Speaker: Sayan Mandal
Date: 2/15/2023
Time: 12 p.m.
Location: Loomis 464
Event Contact: Brandy Koebbe
bkoebbe@illinois.edu
Sponsor: Department of Physics
Event Type: Seminar/Symposium
 

The origin of the microgauss magnetic fields observed in galaxies is unknown. One scenario is that primordial magnetic fields (PMFs) generated during inflation, larger than 0.1 nanogauss on Mpc scales, were compressed to microgauss strengths in galaxies during structure formation. Thus, detecting such a PMF just after recombination would be evidence of this inflationary origin. We find that CMB-HD measurements of anisotropic birefringence would lower the upper bound on scale-invariant PMFs to 0.072 nanogauss at the 95% CL. If inflationary PMFs exist, CMB-HD would be able to detect them with 3-sigma significance or higher, providing evidence for inflation itself.

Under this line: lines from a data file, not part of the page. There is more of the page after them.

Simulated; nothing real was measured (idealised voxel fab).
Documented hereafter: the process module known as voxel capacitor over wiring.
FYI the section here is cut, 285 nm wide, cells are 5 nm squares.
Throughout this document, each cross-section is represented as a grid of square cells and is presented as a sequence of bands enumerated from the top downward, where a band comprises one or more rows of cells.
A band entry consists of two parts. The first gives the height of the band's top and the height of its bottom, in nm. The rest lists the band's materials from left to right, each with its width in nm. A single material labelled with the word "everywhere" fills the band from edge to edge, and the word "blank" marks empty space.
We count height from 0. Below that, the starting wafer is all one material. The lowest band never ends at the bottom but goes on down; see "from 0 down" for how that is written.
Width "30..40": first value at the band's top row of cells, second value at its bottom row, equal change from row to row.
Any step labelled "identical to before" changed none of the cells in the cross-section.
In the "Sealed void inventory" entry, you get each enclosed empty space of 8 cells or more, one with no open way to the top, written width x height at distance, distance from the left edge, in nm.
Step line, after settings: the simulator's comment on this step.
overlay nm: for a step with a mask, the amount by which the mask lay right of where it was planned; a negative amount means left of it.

 To understand the landscape of possible dark matter models, we propose a mass-varying dark matter (MVDM) model arising from a transition.  The one free parameter of this model is the temperature at which the phase transition occurs; for a phase transition temperature between 10 MeV and 10^7 GeV, the current dark matter density is achieved for a fermion mass in the range of 1 GeV to 10^9 GeV.  In this dark matter model, the scalar becomes a sub-dominant unclustered component of dark matter that can lower the amplitude of structure formation by up to a few percent. The mass-varying fermion component can lead to discrepant measurements of the current dark matter density of about ten percent inferred from early and late-time probes assuming ?CDM.